On 07/14/2017 09:22 PM, Alex wrote:
Hi,

The ENA_BAD_SPAM rule is a combination of 2 different types (reputation
and
content) rules with an AND between them.  For example (this is is about
one-third of the rule):

Is it usable like this?

Try it out with a score of 0.001 and see what you think.  It should have
been valid.  Just drop it in and run:

spamassassin -D --lint 2>&1 | /bin/grep -Ei '(failed|undefined
dependency|score set for non-existent rule)' | /bin/grep ENA_

By "usable" I meant have you included enough of the rule for it to
really be effective?

I let it run for the day, and it's just not anchored well enough to
provide any meaningful benefit. It's hitting on jcpenny, vresp.com,
constantcontact, sendgrid, facebook, etc.
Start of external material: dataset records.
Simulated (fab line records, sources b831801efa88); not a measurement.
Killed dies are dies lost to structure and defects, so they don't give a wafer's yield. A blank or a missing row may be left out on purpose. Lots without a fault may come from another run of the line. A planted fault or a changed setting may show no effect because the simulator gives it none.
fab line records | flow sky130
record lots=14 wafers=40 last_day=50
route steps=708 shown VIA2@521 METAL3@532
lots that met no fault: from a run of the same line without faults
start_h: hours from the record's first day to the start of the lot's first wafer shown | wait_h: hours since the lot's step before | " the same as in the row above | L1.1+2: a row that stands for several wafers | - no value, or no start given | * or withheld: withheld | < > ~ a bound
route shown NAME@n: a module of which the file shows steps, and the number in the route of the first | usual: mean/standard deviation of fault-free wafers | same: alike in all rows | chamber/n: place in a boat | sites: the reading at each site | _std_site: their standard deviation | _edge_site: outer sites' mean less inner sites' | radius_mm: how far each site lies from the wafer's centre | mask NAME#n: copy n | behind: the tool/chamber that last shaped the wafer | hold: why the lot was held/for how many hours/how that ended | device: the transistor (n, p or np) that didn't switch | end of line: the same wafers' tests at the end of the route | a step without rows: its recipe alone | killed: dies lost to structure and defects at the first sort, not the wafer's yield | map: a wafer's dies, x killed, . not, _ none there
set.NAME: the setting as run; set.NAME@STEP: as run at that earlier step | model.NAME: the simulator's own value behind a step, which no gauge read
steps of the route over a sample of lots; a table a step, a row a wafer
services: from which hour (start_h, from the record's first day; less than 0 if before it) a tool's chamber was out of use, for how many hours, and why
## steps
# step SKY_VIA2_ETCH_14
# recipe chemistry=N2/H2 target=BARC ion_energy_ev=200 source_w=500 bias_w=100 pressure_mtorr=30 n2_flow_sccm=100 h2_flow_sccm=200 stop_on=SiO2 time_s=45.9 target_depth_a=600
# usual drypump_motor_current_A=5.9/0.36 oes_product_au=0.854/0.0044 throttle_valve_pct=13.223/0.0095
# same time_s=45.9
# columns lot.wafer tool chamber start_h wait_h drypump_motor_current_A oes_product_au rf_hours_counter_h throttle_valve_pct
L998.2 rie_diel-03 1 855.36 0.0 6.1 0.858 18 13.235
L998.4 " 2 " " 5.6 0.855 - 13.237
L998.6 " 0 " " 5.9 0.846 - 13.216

I have all of those senders in whitelist_auth entries. The ENA_BAD_SPAM has a score of 0.001 just as a place holder for other meta rules based on it that have a score of 1.2 - 3.2.

Once you setup different tiers of senders and SHORTCIRCUIT all of the trusted senders that usually score very low, you will be able to handle regular and untrusted senders more aggressively.

As I have said before, I SHORTCIRCUIT as ham thousands of domains based on their envelope-from domain as long as they have legit unsubscribe/opt out processes/links. Now I don't have to worry about these being falsely categorized as spam based on content. I don't SHORTCIRCUIT any FREEMAIL domains or any domains that have user mailboxes that can be compromised.

My MTA blocks the majority of the junk so what passes through SA is mostly SHORTCIRCUIT'd as ham. Less than 5 percent is spam blocked by SA. I only get the occasional report of spam from customers from compromised accounts now which are very difficult to block based on reputation. Content-based rules are really the only way since these spammers are crafting zero-hour email that are designed to get through major mail filters.